High Resolution Quality of Service (QoS) 4KB Random
Required reading (some additional context for those unfamiliar with our Percentile testing):
- Introduction of Latency Distribution / Latency Percentile (now called IO Percentile)
- Introduction of Latency Weighted Percentile (now called Latency Percentile)
Intro to PACED workloads – 'It's not how fast you go, it's how well you go fast!'
I'd considered laying out the typical Latency Percentile and IO Percentile data before going into the QoS, but honestly, it's just a slaughter across the board, so I'll cut straight to the chase:
Quality of Service (QoS)
QoS is specified in percentages (99.9%, 99.99%, 99.999%), and uniquely spoken (‘three nines’, ‘four nines’, ‘five nines’). It corresponds to the latency seen at the top 99.x% of all recorded IOs in a run. Enterprise IT managers and system builders care about varying levels of 9's because those long latencies lead to potential timeouts for time-sensitive operations, and increasing the 9's is how they quantify more stringent QoS requirements. Note that these comparative results are derived from IO Percentile data and *not* from Latency Percentile data.
If you have a hard time wrapping your head around the 9's thing, It may be easier to flip things around and think about it from the standpoint of the remaining longest-latency IO's that haven't been accounted for as the plot progresses. As an example, the 99.9% line near the center of the vertical axis represents the top 10% of the top 1% (0.1%) of all recorded IOs, where 'top' means those IOs of the longest latency.
These plots are tricky to make, as they are effectively an inverse log scale. Each major increment up from the zero axis corresponds to the top 90%, and the next increment after that shows the top 90% *of that previous value*, meaning it's an asymptotic scale which will never reach 100%. The plots below essentially take the top portion of the IO Percentile results and spread them out, exponentially zooming in on the results as they approach 100%.
Note that we have shifted the scale here to make it down to 1 microsecond as the P4800X is riding the 10us figure throughout these tests. We want QoS to ideally be a vertical line, and this is an extremely impressive result here. I didn't take these out to QD=256 as the P4800X saturates by QD=16 in all workloads. Further plot lines simply shift further to the right.
Here is an easier numerical chart plotting out the exact places where the QoS chart crosses the various latencies. Note the 50% mark (upper left), where the P4800X comes in at an average (50%) latency of less than 10us!
Alright, I've taken QD=1, 2, and 4 for the P4800X (blue), P3700 (green), and 9100 MAX (gold). Remember this is a log scale, so the competing products coming in a full major increment to the right indicates that they are 10x slower.
With reads being the majority of this mix, the P4800X results are nearly identical to 100% read, while the competing products taking a right turn into even longer latencies due to the increase in write demand. The P4800X doesn't seem to care in the least about the added writes and continues to dominate.

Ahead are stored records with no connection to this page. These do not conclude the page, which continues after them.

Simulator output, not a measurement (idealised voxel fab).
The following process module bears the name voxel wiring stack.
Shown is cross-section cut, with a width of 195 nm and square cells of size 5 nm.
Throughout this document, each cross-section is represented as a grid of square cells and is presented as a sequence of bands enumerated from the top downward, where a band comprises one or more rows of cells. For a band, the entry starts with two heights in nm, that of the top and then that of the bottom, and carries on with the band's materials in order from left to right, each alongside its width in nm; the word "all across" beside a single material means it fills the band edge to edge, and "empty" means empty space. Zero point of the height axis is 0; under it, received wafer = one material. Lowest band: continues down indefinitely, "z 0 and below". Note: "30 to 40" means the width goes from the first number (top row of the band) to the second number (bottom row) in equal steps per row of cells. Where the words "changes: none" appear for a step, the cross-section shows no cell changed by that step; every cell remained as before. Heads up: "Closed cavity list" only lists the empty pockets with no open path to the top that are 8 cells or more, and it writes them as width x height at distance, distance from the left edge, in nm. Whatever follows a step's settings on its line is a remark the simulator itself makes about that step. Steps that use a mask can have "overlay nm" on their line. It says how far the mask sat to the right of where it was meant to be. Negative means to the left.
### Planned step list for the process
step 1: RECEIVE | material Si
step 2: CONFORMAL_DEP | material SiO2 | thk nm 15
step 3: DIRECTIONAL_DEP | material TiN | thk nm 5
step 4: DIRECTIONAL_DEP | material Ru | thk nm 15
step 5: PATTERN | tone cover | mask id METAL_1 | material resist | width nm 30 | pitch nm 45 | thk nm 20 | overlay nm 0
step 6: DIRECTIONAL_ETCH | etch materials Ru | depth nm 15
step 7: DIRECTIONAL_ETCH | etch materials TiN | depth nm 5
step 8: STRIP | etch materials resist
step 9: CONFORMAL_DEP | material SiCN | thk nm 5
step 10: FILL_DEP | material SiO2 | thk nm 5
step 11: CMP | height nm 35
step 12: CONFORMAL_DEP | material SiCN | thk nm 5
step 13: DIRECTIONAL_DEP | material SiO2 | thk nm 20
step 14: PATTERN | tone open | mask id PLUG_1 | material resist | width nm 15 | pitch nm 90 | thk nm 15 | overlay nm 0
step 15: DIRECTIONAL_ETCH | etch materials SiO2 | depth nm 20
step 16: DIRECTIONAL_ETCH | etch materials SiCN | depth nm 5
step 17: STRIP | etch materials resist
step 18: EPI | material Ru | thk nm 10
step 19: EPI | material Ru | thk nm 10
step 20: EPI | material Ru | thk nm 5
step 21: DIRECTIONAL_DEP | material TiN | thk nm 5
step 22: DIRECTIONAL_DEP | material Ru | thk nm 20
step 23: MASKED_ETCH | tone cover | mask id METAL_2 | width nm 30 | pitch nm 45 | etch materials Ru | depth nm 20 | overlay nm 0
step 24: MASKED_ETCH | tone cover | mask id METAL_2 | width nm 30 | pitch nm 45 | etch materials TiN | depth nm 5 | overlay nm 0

Now we see some elbows in the plot. Latencies are still great overall, but clearly the controller is doing some extra work, likely to provide wear leveling, etc.
Figures are still well within spec, though average (typical) latency has crept just over 10us. 100% writes is not a 'typical' workload, so I consider Intel's "Typical: <10us" claim to fall more into the 70/30 bracket covered earlier.
Finally someone comes to the party! Well, sorta. The 9100 MAX was able to beat the P4800X when pushing into the higher consistency metrics, but take note of the legend – it is only doing it at less than half of the overall IOPS (because the majority of its IOs are at a much higher latency).
One more comparison before we move on. Intel showed us a nifty QoS comparison between the P4800X and the P3700:
This chart ramps up IOPS while showing how QoS responds along the way. Where have I seen that before??? It's like those IOs are PACED or something 🙂
I've kept Intel's colors but added the Micron 9100 MAX (gold). Micron can reach higher IOPS loading at 70/30 before it saturates, but the P4800X's maximum (99.999%) latency remains lower than the average of the 9100 and P3700, while the P4800X's average latency is a full magnitude (10x) lower. I've added a few labels on the average plot lines to denote the QD associated with each product at that level of load. The NAND products have to push into virtually unattainable queue depths to reach the performance levels that the P4800X simply breezes through.